There is obviously a great deal more to say about manipulating texts in this way, covering matters ethical, academic, technical, and typographical. For the moment I leave all that aside, but it is worth noting these issues.

A Chronological Bibliography

Following an exchange on twitter with the Victorian Commons project, I have rejigged part of my first listing of volumes of statutes, and published a chronological bibliography of nineteenth century law.

This will make it easier to locate the texts of laws in the editions held by Google Books and the Internet Archive, as long as you know the correct calendar and regnal years for an act.

At the moment, this bibliography covers the years 1806 to 1908, but many later nineteenth century volumes are missing. These will be added as they are located, and when I have time.

 

Updates, October to December 2018.

Work on the Statutes project for the last three months of 2018:

The big news is that I now have a complete set of volumes of statutes for the nineteenth century, courtesy of the Institute of Historical Research allowing me to photograph their copies. The OCR’d text, messy but undergoing correction, can be found on Github.

There is also now a complete set of tables of public acts for the Parliament of the United Kingdom of Great Britain and Ireland, 1801 to 1921. Again, find them on Github.
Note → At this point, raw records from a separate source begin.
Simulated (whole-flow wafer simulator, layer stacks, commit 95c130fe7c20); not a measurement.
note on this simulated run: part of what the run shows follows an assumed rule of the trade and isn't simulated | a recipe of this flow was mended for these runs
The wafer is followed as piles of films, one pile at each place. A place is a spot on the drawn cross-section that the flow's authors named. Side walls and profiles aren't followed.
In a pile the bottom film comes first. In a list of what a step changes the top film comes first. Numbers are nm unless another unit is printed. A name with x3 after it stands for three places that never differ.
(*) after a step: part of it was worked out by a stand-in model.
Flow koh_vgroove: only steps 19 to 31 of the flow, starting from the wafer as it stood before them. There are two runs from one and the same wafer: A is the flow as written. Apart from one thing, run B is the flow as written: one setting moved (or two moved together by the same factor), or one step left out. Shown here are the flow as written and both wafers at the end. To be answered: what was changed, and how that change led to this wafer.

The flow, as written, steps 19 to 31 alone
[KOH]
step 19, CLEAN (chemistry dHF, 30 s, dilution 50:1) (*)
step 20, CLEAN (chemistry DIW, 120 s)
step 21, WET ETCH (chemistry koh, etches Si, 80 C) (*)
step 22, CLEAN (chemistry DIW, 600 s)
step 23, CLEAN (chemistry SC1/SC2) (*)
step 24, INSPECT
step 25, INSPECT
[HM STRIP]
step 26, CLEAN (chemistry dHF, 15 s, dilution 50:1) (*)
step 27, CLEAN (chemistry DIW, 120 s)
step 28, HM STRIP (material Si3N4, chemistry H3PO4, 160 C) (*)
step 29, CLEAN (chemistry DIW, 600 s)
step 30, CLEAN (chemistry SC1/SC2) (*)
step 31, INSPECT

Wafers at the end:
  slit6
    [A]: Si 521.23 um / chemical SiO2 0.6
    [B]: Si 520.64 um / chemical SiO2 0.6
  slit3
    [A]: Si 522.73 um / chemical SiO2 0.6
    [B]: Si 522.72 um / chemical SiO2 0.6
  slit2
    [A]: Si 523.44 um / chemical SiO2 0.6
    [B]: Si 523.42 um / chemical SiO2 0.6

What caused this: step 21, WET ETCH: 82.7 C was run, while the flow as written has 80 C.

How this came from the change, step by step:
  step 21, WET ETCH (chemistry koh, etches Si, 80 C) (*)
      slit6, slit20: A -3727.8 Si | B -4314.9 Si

Laws added: the utterances of an oaf required the addition of  Statute of Praemunire; Hallowe’en led me to add some witchcraft acts from 1541, 1563, and 1604, and Bonfire night was marked with James I’s dictat for the Observance of November the 5th. Topical stuff, eh?

Also added: 1739 County Rates Act and 1838 Public Records Act.

A new section has been created for private, local and personal acts; the first text in it is the Lancashire Sessions Act of 1798.

And the usual round of automated OCR corrections.

 

Digitization of the missing late c19th volumes

Although there are many digitized collections of statutes available online, and indeed many digitizations of the same publication, I have not found a number of volumes from the last two decades of the nineteenth century.

Happily, I have now been able to digitize these volumes myself, courtesy of the Institute of Historical Research, who very kindly allowed me to photograph their copies.

I copied them using an iphone and a selfie stick designed by Sussex Unversity Humanities Lab. Althugh SHL are developing a whole workflow for DIY scanning and OCRing documents through a modern smartphone, I simply took pictures, and later ran them through Abbyy Finereader, as I have been doing with the digital volumes downloaded from Google Books and Internet Archive.

The whole procedure took a full work day, which I think quite quick given the size and number of the volumes; once I got into the rhythm, the apparatus held firm, I averaged about one volume an hour, photographing two pages at a time.

The text of these volumes can be found on github; some automated correcting has been carried out, but it is still all pretty raw, especially the tables. No doubt there will be pages I have inadvertently photographed twice, photographed poorly, or accidentally omitted, but by and large I think the quality is as good as can be expected. As with all the other volumes I have OCRd, the text is public domain.

Once again, my thanks to the IHR for access to their books and a desk at which to copy them, and to Sussex Humanities Lab for the selfie sticks. Without such help, ‘unofficial’, grassroots, lone scholar projects such as this one would not be able to develop their potential.

Tables of Statutes of the United Kingdom, 1801 to 1921.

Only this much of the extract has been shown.